This is then run through Apache WSGI. However, I run into the following error in my logs:

mod_wsgi (pid=30165): Exception occurred processing WSGI script '/home/user/project/dev/ml/aiprodigy/run_server.wsgi'.
 Traceback (most recent call last):
   File "/home/user/project/dev/ml/aiprodigy/run_server.wsgi", line 7, in <module>
     from start_server import run_prodigy_server
   File "/home/user/project/dev/ml/aiprodigy/start_server.py", line 19, in <module>
     None, None, labels, host=host, port=port)
   File "/home/user/.local/lib/python3.7/site-packages/prodigy/__init__.py", line 46, in serve
     server(controller, controller.config)
   File "/home/user/.local/lib/python3.7/site-packages/prodigy/app.py", line 476, in server
     log_config=_uvicorn_log_config,
   File "/home/user/.local/lib/python3.7/site-packages/uvicorn/main.py", line 346, in run
     server.run()
   File "/home/user/.local/lib/python3.7/site-packages/uvicorn/main.py", line 374, in run
     loop.run_until_complete(self.serve(sockets=sockets))
   File "uvloop/loop.pyx", line 1450, in uvloop.loop.Loop.run_until_complete
   File "uvloop/loop.pyx", line 1443, in uvloop.loop.Loop.run_until_complete
   File "uvloop/loop.pyx", line 1351, in uvloop.loop.Loop.run_forever
   File "uvloop/loop.pyx", line 497, in uvloop.loop.Loop._run
   File "uvloop/loop.pyx", line 281, in uvloop.loop.Loop._setup_or_resume_signals
   File "uvloop/loop.pyx", line 270, in uvloop.loop.Loop._setup_or_resume_signals
   File "uvloop/loop.pyx", line 3238, in uvloop.loop._set_signal_wakeup_fd
 ValueError: set_wakeup_fd only works in main thread

This might be due to the WSGI link in some way. Any clue how to fix this? Alternatively, is there a better method to host Prodigy (e.g. through ASGI)
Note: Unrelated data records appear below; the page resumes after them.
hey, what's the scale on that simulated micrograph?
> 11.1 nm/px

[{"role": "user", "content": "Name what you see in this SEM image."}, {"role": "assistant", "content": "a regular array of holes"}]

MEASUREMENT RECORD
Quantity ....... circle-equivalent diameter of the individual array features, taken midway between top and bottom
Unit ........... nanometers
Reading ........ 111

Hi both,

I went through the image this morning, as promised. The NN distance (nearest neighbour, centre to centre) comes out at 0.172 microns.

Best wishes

I have a very similar problem. I've created a Flask-based wrapper app, because I wanted my users to be able to submit unlabelled examples and label them in the same interface. Long story short, in my Flask app I have a before_first_request function that starts a new thread in which I call prodigy.serve. This works fine with Prodigy v1.8.5, but fails in v1.9.4 with the error message

✨  Starting the web server at http://localhost:8080 ...
Open the app in your browser and start annotating!

Exception in thread Thread-4:
Traceback (most recent call last):
  File "/Users/44097208/anaconda3/lib/python3.6/threading.py", line 916, in _bootstrap_inner
    self.run()
  File "/Users/44097208/anaconda3/lib/python3.6/threading.py", line 864, in run
    self._target(*self._args, **self._kwargs)
  File "/Users/44097208/Development/gmml-simple-annotator/src/ui.py", line 76, in thread_function
    prodigy.serve("custom.ner.manual test en_core_web_sm http://localhost:8000/annotation-app-queue/example")
  File "/Users/44097208/Development/gmml-simple-annotator/venv/lib/python3.6/site-packages/prodigy/__init__.py", line 38, in serve
    server(controller, controller.config)
  File "/Users/44097208/Development/gmml-simple-annotator/venv/lib/python3.6/site-packages/prodigy/app.py", line 476, in server
    log_config=_uvicorn_log_config,
  File "/Users/44097208/Development/gmml-simple-annotator/venv/lib/python3.6/site-packages/uvicorn/main.py", line 346, in run
    server.run()
  File "/Users/44097208/Development/gmml-simple-annotator/venv/lib/python3.6/site-packages/uvicorn/main.py", line 373, in run
    loop = asyncio.get_event_loop()
  File "/Users/44097208/anaconda3/lib/python3.6/asyncio/events.py", line 694, in get_event_loop
    return get_event_loop_policy().get_event_loop()
  File "/Users/44097208/anaconda3/lib/python3.6/asyncio/events.py", line 602, in get_event_loop
    % threading.current_thread().name)
RuntimeError: There is no current event loop in thread 'Thread-4'.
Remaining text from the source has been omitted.